Wal-Mart has been trying to nail down a New York City location for years, and they're so desperate for one now that they're even willing to be flexible about the bare minimum square footage they usually require for stacking mountains of toilet-paper packs and car-size boxes of Cheerios. Why, you might ask, do we need a Wal-Mart in New York City? None of us have cars to transport bulk-size items, nor do we have enough room in our apartments to keep them. And we'd never go there for cheap clothes when there are Forever 21's popping up everywhere we turn.
Well, Wal-Mart is undeterred by our lack of interest. Having "saturated" the suburbs, WWD reports, they must now break into urban markets if they are to continue growing in the U.S. There are dozens of Wal-Marts right outside of New York City, where city residents spend $165 million annually. In order to chase after these customers, the company is planning to launch a bunch of much smaller "Neighborhood" stores in urban areas around the country, including one in Spring Creek, Brooklyn.
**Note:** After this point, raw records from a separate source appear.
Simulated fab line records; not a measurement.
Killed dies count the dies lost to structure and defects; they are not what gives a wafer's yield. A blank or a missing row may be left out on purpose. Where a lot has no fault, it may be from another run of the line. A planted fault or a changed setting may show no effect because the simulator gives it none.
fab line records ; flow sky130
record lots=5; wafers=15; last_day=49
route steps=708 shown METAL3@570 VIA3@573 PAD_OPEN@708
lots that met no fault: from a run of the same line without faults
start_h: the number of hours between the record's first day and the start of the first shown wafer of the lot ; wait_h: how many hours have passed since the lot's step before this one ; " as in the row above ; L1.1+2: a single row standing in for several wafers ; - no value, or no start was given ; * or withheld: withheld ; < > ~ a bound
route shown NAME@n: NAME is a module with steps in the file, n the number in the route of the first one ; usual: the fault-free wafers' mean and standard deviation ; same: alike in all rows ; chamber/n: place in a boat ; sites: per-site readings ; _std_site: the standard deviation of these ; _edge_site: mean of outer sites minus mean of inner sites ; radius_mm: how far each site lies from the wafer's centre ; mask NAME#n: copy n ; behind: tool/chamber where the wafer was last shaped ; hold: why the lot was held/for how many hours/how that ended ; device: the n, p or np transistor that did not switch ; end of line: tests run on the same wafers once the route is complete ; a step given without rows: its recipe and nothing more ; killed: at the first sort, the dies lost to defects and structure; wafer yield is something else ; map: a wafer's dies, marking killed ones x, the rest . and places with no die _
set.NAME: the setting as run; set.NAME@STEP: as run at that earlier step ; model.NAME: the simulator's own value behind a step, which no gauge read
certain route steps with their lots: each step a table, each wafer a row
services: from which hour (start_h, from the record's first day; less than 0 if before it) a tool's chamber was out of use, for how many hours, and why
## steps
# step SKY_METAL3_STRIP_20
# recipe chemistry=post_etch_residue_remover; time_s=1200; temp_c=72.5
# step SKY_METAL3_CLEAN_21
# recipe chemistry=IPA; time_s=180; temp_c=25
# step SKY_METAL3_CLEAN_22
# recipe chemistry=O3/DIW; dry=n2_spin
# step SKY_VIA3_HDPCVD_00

City Council speaker Christine Quinn is strongly opposed to the idea, however: "Wal-Mart is still the company with the worst record on gender discrimination lawsuits. Their labor practices are in no way near the standards we have in New York City," she explained. Wal-Mart director Steven Restivo argued that they "have a very similar business model" to Target, which has locations in Queens, Brooklyn, Harlem, and the Bronx. A hearing to discuss the proposed Wal-Mart store will be held on January 12.